How A Generation Gap Impacts Finance For Women
Personal finance needs vary greatly across generations — but perhaps even more so for women.
When the topic of “women and money” comes up, the focus is usually on the gender gap. Much has been written about how women have to overcome wage disparity, the “pink tax”, risk aversion, and longer life expectancies to achieve their financial goals. But, these common focuses ignore a potentially larger gap: How women’s financial needs vary from one generation to the next.
Some of this “generation gap” is the natural result of being at different stages of life. The role of women in the family, the workplace, and society has evolved so much that what worked in Grandma’s day may no longer even be an option for her daughters and granddaughters. To understand this better, let’s look at a hypothetical family.
A Millennial's Financial Circumstances
The countdown to her 10th high school reunion is on. It’s three months out, and her phone is flooded with group text messages about travel details and plans for that weekend. One friend in the group suggests making a reservation at an upscale restaurant near the venue for dinner before the reunion begins.
There's just one problem: She’s still paying off last year’s round of bridesmaid duties. That, and not so long ago she was laid off from her full-time job. She’s patched together side hustles as a tutor, dog walker, and rideshare driver, but that income barely covers rent and food, much less health insurance, college loans, or expensive dinners with friends.
Her emergency fund is almost gone, and none of her options look good. She considers tapping into her 401(k) instead of using a credit card, but her money-savvy friend warns her about the long-term folly—and short-term tax implications—of doing so. With the possibility of moving back in with her mom looming large, the timing on her reunion couldn’t be any worse.

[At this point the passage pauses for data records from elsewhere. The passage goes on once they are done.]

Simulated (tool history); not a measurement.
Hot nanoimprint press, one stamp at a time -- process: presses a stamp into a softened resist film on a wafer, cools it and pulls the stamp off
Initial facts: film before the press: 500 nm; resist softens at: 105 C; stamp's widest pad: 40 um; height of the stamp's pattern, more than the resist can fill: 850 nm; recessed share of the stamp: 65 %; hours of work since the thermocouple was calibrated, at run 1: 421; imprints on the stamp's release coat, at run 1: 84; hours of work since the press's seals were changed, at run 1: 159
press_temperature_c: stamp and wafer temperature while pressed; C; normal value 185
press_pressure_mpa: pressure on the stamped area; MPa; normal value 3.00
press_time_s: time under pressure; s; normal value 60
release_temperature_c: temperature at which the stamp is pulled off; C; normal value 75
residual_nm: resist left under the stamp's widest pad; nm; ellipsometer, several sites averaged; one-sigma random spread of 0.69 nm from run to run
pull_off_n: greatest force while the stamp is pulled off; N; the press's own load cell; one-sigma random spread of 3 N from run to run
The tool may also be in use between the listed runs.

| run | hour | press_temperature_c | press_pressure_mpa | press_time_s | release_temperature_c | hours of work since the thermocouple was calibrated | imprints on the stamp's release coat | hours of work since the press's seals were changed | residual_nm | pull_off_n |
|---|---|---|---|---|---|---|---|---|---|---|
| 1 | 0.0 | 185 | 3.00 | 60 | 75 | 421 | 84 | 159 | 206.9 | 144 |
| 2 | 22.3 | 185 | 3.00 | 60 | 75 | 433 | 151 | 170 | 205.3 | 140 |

Considerations for the “baby boomer” mom.
Her mom is celebrating a reunion this year herself: It’ll be her 40th high school reunion and the first one she’s been to since divorcing her high school sweetheart.
They started off as the 50-50 partnership she and her classmates idealized: Dual incomes, common goals, and shared financial responsibility. Then kids came along. When her dad died, her mom needed a lot of support-- so she quit her job.
Before long, they found themselves in surprisingly traditional roles. She took over the monthly bills, he made the big picture decisions. Squeezed by their “sandwich generation” duties, talk about money fell by the wayside. It was only through the divorce proceedings that she discovered how little money and savings they had.
Now she’s picking up the pieces. Mom is back to full-time teaching and she’s thrilled to be beefing up her pension and 403b. But, thanks to her years out of the workforce and paying for her child’s higher education, she’s got a lot of catching up to do.
How does she begin to balance everyone’s needs? Should she sell the now too-big family home? Will she ever retire? Can she afford to hire a financial planner? Can she afford not to? Even though her new job provides her with some financial stability, it’s a far cry from the future she and her high school friends envisioned.
A grandmother’s financial obstacles.
The matriarch of the family only wishes she were well enough to make it to her upcoming 75th high school reunion. Due to various health issues, she’ll be spending time indoors instead of reminiscing with her few remaining classmates.
Together they survived the Great Depression, World War II, and the many boom and bust cycles that followed. Times were often difficult, but they got by. No one had credit cards or financial planners. They simply spent less than they earned and saved in advance for big expenses.
She remembers her young husband surprising her with their new home. It wasn’t until he died decades later that she discovered it cost the then-pricey sum of $5,900. That’s the way it was: men handled the money, and that was fine by her. She grew to love that home, and it grew to be worth a hundred times its cost. The equity is what allowed her to live there.
But how much longer can it last? Is it time to move to assisted living? Can she afford it? What about the kids’ inheritance?
Progress For Better
It’s true that most women share financial concerns unique to their gender. However, as illustrated in this scenario, those concerns can vary tremendously across generations. Even within generations, women’s needs are by no means monolithic. Where once there were prescribed roles and paths outlined for women, the choices are now virtually limitless.
Personal finance is evolving in parallel. Yesterday’s safety nets are being supplanted by sophisticated products and planning strategies. The safe, reliable pensions, bond ladders, and comprehensive health insurance of old are giving way to new, more flexible tools of the trade, such as 401k’s, Health Savings Accounts, and long term care insurance.
Grandma couldn’t get a credit card in her own name until 1974; in comparison, her granddaughter could have one at her eighteenth birthday. She might also even have her own Roth IRA and 529 accounts. And, there’s a good chance a robo-advisor is making investment decisions on her behalf.
The bottom line: gender gap notwithstanding, today’s woman has all the power to make — or break — her financial future, even though effective use of this power requires much greater financial acumen than generations past needed. Lean into the women-focused personal finance resources that exist.
If you decide to seek advice from a professional, be sure that person (and the firm they represent) are considered fiduciaries and are obligated to act in your best interest. Certain online investment platforms hold themselves to this standard and may be a good jumping off point for free educational content and ultimately investment options.